Last Updated: 23 January 2014



IN THE COURT OF APPEAL OF NEW ZEALAND



CA387/05



THE QUEEN




v




ROGER PATRICK KARENA




Hearing: 22 December 2005

Counsel: R A B Barnsdale for Appellant

A Markham for Crown

Judgment: 22 December 2005


JUDGMENT OF O’REGAN J



The bail application is dismissed.





REASONS


[1] The appellant was convicted after a trial of sexual violation and indecent assault in relation to a girl under the age of 12 years. He was sentenced to imprisonment for four and a half years. He appealed to this Court in October 2005 against conviction and sentence and the appeal has a fixture date of 5 April 2006.

[2] On 20 December 2005 the appellant applied for bail pending the determination of his appeal pursuant to s 70 of the Bail Act 2000. I personally have

considered the application pursuant to s 393(2)(d) of the Crimes Act 1961. It is not

R V KARENA CA CA387/05 22 December 2005

clear why the application was not made earlier. I have considered written submissions from counsel. It has not been practicable to convene a hearing.

[3] The test to be applied in relation to the application is that set out in s 14 of the Bail Act. Under s 14(1) bail is not to be granted unless the Court is satisfied on the balance of probabilities that it would be in the interests of justice in the particular case to do so. Section 14(2) says that the onus is on the appellant to show cause why bail should be granted.

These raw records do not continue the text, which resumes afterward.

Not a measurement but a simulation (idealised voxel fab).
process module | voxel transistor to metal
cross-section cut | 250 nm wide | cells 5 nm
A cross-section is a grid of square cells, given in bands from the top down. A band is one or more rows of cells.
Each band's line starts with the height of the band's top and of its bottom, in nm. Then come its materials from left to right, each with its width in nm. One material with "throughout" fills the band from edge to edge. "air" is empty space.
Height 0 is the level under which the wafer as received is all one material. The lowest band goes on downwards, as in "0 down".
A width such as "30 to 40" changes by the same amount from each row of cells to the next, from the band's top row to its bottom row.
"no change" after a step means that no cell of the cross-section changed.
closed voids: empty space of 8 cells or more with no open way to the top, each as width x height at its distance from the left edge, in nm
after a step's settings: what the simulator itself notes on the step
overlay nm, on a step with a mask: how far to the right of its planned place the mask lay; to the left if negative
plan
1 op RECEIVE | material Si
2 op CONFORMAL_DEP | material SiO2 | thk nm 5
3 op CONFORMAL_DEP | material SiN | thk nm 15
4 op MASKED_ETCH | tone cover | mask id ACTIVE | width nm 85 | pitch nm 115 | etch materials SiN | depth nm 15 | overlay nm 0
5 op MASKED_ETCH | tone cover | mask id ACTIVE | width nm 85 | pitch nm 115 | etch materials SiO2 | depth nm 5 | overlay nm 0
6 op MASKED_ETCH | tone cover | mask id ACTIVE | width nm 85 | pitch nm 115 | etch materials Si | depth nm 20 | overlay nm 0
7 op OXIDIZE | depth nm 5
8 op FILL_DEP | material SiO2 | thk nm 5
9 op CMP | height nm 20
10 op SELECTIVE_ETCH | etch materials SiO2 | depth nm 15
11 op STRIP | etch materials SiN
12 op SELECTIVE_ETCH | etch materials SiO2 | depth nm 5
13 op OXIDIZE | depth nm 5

[4] The factors which have the greatest relevance in the present case are the strength of the case on appeal and the delay until hearing. In relation to the latter, the delay is significant, but must be seen in the context of an appellant who has been sentenced to a very substantial prison term. Any success on the appeal against sentence would not lead to a sufficient reduction to make delay a concern.

[5] As to the strength of the case, counsel submits that trial counsel made an error in agreeing to the admission of similar fact evidence, not adducing evidence from family members and not putting to the complainant in cross-examination matters which may have been relevant. None of these appears to be compelling points on appeal, although of course in the present context I have not had an opportunity to consider them in detail and I do not express any view on the eventual outcome of the appeal. I do, however, accept the submission made on behalf of the Crown that the remarks made by the Judge at sentencing provide some context for the points which are now raised in support of the appeal.

[6] Having considered the submissions before me I am not satisfied on the balance of probabilities that it is in the interests of justice to grant bail to the appellant. He has failed to discharge the onus under s 14(2). I therefore decline the application.